Skip to main content

Snowflake Metadata Sync Automation

Feature Availability
Self-Hosted DataHub
DataHub Cloud
info

This feature is currently in Public Beta in DataHub Cloud. Reach out to your DataHub Cloud representative to get access.

Introduction

Snowflake Metadata Sync is an automation that allows you to sync DataHub Glossary Terms, Tags, and Descriptions on both columns and tables back to Snowflake. This automation is available in DataHub Cloud only.

Capabilities

  • Automatically Add DataHub Glossary Terms to Snowflake Tables and Columns
  • Automatically Add DataHub Tags to Snowflake Tables and Columns
  • Automatically Sync DataHub Descriptions to Snowflake Tables and Columns as Comments
  • Automatically Remove DataHub Glossary Terms and Tags from Snowflake Tables and Columns when they are removed in DataHub
  • Support for both Username/Password and Private Key authentication

Prerequisites

Permissions Required for Tag Management

  • CREATE TAG: Required to create new tags in Snowflake. Ensure the user or role has this privilege on the specific schema or database where tags will be created.
  • APPLY TAG: Required to assign tags to Snowflake objects such as tables, columns, or other database objects. This permission must be granted at the ACCOUNT level - it cannot be granted on individual schemas, tables, or views.
  • OWNERSHIP on objects: Required to apply tags to tables and columns, as well as to update comments/descriptions. This is the most comprehensive permission and is necessary for tag operations.

Permissions Required for Object Access

  • USAGE on the database and schema: Allows access to the database and schema to view and apply changes.
  • SELECT on the objects (tables, views, etc.): Enables the automation to read metadata and verify existing tags.
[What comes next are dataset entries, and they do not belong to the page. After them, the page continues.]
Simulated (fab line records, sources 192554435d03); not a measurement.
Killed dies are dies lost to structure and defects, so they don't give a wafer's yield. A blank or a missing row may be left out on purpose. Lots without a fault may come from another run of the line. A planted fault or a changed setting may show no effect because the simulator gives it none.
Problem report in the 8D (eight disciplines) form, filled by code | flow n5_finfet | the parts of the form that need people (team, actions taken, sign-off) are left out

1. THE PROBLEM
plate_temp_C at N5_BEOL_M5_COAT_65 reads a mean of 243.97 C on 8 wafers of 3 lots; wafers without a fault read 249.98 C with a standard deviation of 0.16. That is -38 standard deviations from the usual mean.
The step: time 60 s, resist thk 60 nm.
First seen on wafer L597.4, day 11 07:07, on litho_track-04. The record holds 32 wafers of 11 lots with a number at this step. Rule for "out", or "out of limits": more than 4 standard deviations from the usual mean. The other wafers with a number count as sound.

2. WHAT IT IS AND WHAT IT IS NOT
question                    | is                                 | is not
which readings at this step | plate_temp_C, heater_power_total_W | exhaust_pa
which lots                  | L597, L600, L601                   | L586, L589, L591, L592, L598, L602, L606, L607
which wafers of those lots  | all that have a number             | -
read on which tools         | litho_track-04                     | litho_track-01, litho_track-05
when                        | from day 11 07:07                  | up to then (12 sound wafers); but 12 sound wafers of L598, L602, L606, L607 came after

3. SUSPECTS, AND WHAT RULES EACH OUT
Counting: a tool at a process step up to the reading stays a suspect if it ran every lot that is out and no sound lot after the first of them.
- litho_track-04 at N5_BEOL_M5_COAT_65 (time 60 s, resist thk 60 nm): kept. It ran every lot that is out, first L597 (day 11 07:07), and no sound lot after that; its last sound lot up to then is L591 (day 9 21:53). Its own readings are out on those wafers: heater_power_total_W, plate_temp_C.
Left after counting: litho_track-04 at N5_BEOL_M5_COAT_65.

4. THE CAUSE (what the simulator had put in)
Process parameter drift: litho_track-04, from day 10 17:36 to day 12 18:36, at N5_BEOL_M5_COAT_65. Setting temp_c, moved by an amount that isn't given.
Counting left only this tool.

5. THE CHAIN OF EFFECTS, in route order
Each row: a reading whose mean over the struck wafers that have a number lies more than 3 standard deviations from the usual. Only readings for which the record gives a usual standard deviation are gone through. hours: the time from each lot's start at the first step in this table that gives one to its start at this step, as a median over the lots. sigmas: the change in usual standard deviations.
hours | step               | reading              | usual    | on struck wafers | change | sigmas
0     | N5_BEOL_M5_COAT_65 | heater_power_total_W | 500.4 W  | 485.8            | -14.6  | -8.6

Example Permission Grant Statements

To grant the necessary permissions for a specific role (DATAHUB_AUTOMATION_ROLE), you can use the following SQL commands:

-- Database and schema access
GRANT USAGE ON DATABASE your_database TO ROLE DATAHUB_AUTOMATION_ROLE;
GRANT USAGE ON SCHEMA your_database.your_schema TO ROLE DATAHUB_AUTOMATION_ROLE;

-- Tag management permissions
GRANT CREATE TAG ON SCHEMA your_database.your_schema TO ROLE DATAHUB_AUTOMATION_ROLE;
-- APPLY TAG must be granted at ACCOUNT level
GRANT APPLY TAG ON ACCOUNT TO ROLE DATAHUB_AUTOMATION_ROLE;

-- Object access and modification permissions
GRANT SELECT ON ALL TABLES IN SCHEMA your_database.your_schema TO ROLE DATAHUB_AUTOMATION_ROLE;
GRANT SELECT ON ALL VIEWS IN SCHEMA your_database.your_schema TO ROLE DATAHUB_AUTOMATION_ROLE;

-- OWNERSHIP is required for applying tags and updating comments/descriptions
GRANT OWNERSHIP ON ALL TABLES IN SCHEMA your_database.your_schema TO ROLE DATAHUB_AUTOMATION_ROLE;
GRANT OWNERSHIP ON ALL VIEWS IN SCHEMA your_database.your_schema TO ROLE DATAHUB_AUTOMATION_ROLE;

-- Future privileges for new objects
GRANT SELECT ON FUTURE TABLES IN SCHEMA your_database.your_schema TO ROLE DATAHUB_AUTOMATION_ROLE;
GRANT SELECT ON FUTURE VIEWS IN SCHEMA your_database.your_schema TO ROLE DATAHUB_AUTOMATION_ROLE;
GRANT OWNERSHIP ON FUTURE TABLES IN SCHEMA your_database.your_schema TO ROLE DATAHUB_AUTOMATION_ROLE;
GRANT OWNERSHIP ON FUTURE VIEWS IN SCHEMA your_database.your_schema TO ROLE DATAHUB_AUTOMATION_ROLE;
-- Note: APPLY TAG is granted at ACCOUNT level above and applies to all objects

Enabling Snowflake Metadata Sync

  1. Navigate to Automations: Click on 'Govern' > 'Automations' in the navigation bar.

  1. Create An Automation: Click on 'Create' and select 'Snowflake Metadata Sync'.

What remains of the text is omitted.